Delay Mapping Receiver
A typical GPS receiver acquires a signal through the combination of a delay-lock loop for code tracking and a frequency- or phase-lock-loop for tracking the Doppler-shifted carrier. The code-tracking loop is closed so as to achieve maximum cross-correlation between the incoming code and a local replica of the PRN code.
NASA's Garrison and Katzberg developed a receiver to study GPS surface reflections by modifying a software-configurable GPS receiver to measure signal postcorrelation power at the series of discrete code-delay steps and Doppler frequencies. The modified GPS receiver and its application for sea-state sensing won the GPS World Applications Contest VI, published in the August 1998 GPS World Showcase issue. The new concept is in some sense the inverse of conventional GPS receiver designs because it seeks to ascertain the power at specific code delays as opposed to determining the code delay that maximizes the correlation power.
This "delay-Doppler-mapping receiver" concept consists of an array of correlator pairs. Each of these accumulates the results of the correlation between a locally generated PRN code replica (at some defined delay and Doppler frequency) and the in-phase and quad-rature components of a down-converted, digitized reflected signal. Each of these correlator pairs can be thought of as range "bins" or "gates" in conventional radar systems. The postdetection power in each bin is computed from the sum of the squares of the in-phase and quadrature components (I2+Q2). The receiver can then average this postdetection power to reduce the noise in the waveform samples.
For the receiver, Garrison and Katzberg used a commercially available GPS-development kit, which included a 12-channel correlator chip fed by two radio-frequency (RF) front ends. They employed a zenith-oriented RHCP antenna mounted on top of an aircraft fuselage to receive the direct signal through one RF front end. A nadir- oriented LHCP antenna located on the bottom of the fuselage received the reflected signal through the other RF front end. Each front end had an independent automatic gain control, ensuring that the variance of the sampled intermediate-frequency data (which, before detection, is dominated by white noise) maintains a predetermined average value.

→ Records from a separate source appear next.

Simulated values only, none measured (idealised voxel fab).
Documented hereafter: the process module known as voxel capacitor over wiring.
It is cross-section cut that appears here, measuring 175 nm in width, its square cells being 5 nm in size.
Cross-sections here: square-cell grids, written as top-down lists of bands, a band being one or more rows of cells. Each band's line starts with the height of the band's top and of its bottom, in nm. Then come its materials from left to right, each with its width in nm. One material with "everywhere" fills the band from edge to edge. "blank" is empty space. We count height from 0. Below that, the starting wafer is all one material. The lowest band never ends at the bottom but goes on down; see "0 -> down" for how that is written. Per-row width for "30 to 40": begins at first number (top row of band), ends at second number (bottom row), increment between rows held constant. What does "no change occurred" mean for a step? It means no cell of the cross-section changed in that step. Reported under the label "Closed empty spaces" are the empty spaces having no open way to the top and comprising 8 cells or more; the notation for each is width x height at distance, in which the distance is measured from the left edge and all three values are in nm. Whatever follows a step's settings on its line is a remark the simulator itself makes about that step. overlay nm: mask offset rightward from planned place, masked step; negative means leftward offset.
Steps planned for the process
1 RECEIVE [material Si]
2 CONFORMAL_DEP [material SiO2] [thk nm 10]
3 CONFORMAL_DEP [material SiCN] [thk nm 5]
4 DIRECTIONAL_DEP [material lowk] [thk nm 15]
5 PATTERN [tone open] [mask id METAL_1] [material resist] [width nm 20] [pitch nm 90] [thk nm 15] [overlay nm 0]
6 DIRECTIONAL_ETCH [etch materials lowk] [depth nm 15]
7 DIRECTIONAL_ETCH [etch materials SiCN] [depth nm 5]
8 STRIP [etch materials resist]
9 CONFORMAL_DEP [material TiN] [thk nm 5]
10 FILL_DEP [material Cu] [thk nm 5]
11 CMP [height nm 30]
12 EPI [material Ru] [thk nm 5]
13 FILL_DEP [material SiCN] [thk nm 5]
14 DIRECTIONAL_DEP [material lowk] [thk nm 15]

This receiver has been used in aircraft remote-sensing experiments since the summer of 1997. It has also flown aboard a scientific balloon launched from Wallops Island, Virginia, in which waveform data was collected from an altitude of 25 kilometers. The existing receiver uses only one Doppler frequency, which corresponds to the direct signal and generates a one-dimensional map of the waveform dependence on code delay.